One of my favourite Soviet films is ‘Irony of Fate’, in which a Muscovite gets drunk and flies to Leningrad, where he goes to a building with the same number in a district with the same name, and lets himself into the apartment he believes to be his home — which instead turns out to be the home of an attractive woman. In the film, even most of the furniture and fittings in the two apartments are the same, mass produced in the same Soviet factories.
I unintentionally reenacted this during a visit to the seaside city of Aktau,, where I rented a flat for a week in a block in one of the microdistricts — that looked exactly the same as all the other blocks in all the other microdistricts.

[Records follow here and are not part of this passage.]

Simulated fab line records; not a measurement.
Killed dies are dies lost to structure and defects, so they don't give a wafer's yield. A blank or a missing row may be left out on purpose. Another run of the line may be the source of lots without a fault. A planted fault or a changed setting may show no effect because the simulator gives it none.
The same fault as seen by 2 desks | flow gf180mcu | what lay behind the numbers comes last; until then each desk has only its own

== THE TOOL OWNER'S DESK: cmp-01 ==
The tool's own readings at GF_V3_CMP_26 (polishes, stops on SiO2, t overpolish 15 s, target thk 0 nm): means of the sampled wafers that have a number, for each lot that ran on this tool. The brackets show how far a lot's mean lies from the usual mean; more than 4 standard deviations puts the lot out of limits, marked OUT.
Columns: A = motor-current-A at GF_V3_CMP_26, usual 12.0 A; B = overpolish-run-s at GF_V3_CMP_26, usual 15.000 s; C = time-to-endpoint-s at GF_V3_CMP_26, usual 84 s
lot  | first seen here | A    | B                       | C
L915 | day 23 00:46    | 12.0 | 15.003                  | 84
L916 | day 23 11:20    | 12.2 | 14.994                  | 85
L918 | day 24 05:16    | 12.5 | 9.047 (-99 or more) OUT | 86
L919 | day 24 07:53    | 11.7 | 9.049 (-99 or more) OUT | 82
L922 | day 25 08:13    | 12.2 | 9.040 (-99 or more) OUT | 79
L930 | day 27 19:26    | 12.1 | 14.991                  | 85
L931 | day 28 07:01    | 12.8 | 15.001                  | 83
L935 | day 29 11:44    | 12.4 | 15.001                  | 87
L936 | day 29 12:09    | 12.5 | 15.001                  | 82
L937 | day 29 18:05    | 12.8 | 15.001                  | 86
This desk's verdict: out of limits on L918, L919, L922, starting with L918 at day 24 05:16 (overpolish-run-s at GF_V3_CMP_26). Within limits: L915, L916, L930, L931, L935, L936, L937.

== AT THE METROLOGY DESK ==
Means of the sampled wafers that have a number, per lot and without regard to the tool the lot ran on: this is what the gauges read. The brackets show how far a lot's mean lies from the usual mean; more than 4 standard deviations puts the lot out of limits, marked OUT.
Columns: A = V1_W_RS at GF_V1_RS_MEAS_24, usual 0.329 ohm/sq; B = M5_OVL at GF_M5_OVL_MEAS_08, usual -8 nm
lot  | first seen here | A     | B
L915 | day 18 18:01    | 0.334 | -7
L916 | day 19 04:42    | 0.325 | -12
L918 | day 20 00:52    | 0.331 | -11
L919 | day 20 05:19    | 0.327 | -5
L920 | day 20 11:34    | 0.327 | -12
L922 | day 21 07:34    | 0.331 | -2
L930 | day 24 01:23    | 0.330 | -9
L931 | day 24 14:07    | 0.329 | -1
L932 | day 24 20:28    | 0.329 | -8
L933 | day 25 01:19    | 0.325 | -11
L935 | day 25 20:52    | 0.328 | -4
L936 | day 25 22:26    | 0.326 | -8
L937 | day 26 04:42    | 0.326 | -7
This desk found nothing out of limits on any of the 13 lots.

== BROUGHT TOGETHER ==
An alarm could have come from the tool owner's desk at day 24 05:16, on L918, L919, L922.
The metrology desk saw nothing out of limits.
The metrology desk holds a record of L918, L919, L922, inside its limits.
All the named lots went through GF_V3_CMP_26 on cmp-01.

I was in Aktau for a conference on investment in West Kazakhstan, but arrived a few days early to get to know Aktau and also take a side trip to the oil town of Zhanaozen.
Plight of Kazakhstan’s mono-towns
The regional investment conference was the first of several organised by the Kazakh government, in what was clearly a response to the Zhanaozen tragedy.
By bringing in international investors they would be able to diversify the “mono-towns”, which relied on a single industry like oil or metals, create new jobs and keep people happy.
It was also good preparation for when the oil or chrome or coal or whatever ran out, after which the future of those towns would be bleak indeed.
Aktau is the regional capital, built on the shore of the Caspian Sea and surrounded by desert.
The flight from Astana to Aktau took almost three hours, it was already dark as my taxi drove along the causeway from the airport into town.
I saw long queues of cars at the petrol stations. Kazakhstan’s three refineries are nowhere near Aktau so even though the region produces a lot of the country’s oil they still sometimes have petrol shortages.
50 shades of chilly
I spent the first night at the Aktau Hotel on the sea front, which turned out to be a slightly modernised Soviet era hotel. (I couldn’t afford the brand new hotels catering to oil workers.)
The air had been warm and damp when I arrived (in sharp contrast to Astana where there were already frosts at night), but the wind got up during the night and I was woken by a furious lashing at the window. The next morning I saw it was a thick black cable that had come untethered from somewhere and was hanging loose down the side of the building.
The water in the bathroom was stone cold. I sat on the floor and read 50 Shades of Grey, that year’s sensation, for five minutes while I waited for it to heat up before conceding defeat and taking a quick ice-cold shower.
Unfortunately there was no curtain on the plastic cubicle and both my clothes and the book were soaked.
Autumn sun
I left the book on the windowsill to dry in the sun, but even after that it still looked like I’d been up to something unsavoury with it. I’d have to hide it in the second row of books on my bookcase when I got back to Astana.
Outside it was a warm and dazzlingly sunny day even at the beginning of September. The bushes along the sides of the wide road were still in flower and there was a salty chemical tang in the air.
The wind had dropped but drifts of golden sand had been blown up along the broken down curbs, in the holes in the pavements and into the flowerbeds.
Aktau’s unique address system
I found the apartment with great difficulty. In 2012, Aktau was a city of around 170,000 people but it had originally been built in the 1960s as a camp for oil workers and micro-districts of low concrete apartment blocks had been put up seemingly at random as more workers arrived.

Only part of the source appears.